The book takes us through four generations of the family. There at the beginning: Cesare and Rosa Mondavi (there is a useful genealogy on the inside of the cover page). The book describes their journey to California and the start of the family wine business.
The book is divided into four parts-Foundation, Construction, Expansion, and the lugubrious finale, Demolition.
Key themes: family infighting. Cesare's two sons, Robert and Peter had a major falling out, with Peter winning the family battle and ousting him from the family business. The father had sought a single condition when he began the purchase of the Charles Krug Winery-(page 23): "Robert and Peter must work together to build the business." The promise failed.
After he left Charles Krug, Robert Mondavi engaged in a legal scorched earth policy against his brother and mother (who sided with Peter). The end result? Robert won and the rest of the family, in essence, lost. This sad story is told engagingly and leaves one scratching one's head as to what could have accounted for a family meltdown.
Robert began his own wine business and brought his sons and daughter into key positions. Over time, he acquired other businesses and the venture expanded. However, eerily reminiscent of his own family falling out, his two sons had serious tensions between them, with very different visions of where the company should go.

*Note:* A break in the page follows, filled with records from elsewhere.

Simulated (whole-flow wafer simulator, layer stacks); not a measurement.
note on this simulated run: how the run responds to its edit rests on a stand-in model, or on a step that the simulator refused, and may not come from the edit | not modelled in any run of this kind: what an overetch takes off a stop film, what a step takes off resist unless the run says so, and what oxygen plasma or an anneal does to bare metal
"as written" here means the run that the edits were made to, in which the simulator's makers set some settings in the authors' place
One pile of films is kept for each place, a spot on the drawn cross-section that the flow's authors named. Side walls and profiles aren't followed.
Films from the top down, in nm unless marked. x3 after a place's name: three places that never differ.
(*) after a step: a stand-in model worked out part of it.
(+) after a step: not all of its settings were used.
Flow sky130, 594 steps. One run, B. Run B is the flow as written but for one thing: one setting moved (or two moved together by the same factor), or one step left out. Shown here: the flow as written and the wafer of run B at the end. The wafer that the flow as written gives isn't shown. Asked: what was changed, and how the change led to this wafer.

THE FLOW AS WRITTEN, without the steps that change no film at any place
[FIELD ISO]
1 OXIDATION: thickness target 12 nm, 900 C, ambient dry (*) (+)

Interesting vignettes: the joint venture with the legendary Baron Philippe de Rothschild and his wife, who took aver the reins after the Baron's death, Baroness Philippine de Rothschild.
The book itself reads almost like a Greek tragedy, where the reader can see all the fault lines and can see disaster looming; however, the characters themselves as they lived their lives were unable to control events.
This is a well written book that brings one into the world of winemaking and one family's successes and failures.
(From quoting Steven A. Peterson, USA)
Target readers:
General business readers.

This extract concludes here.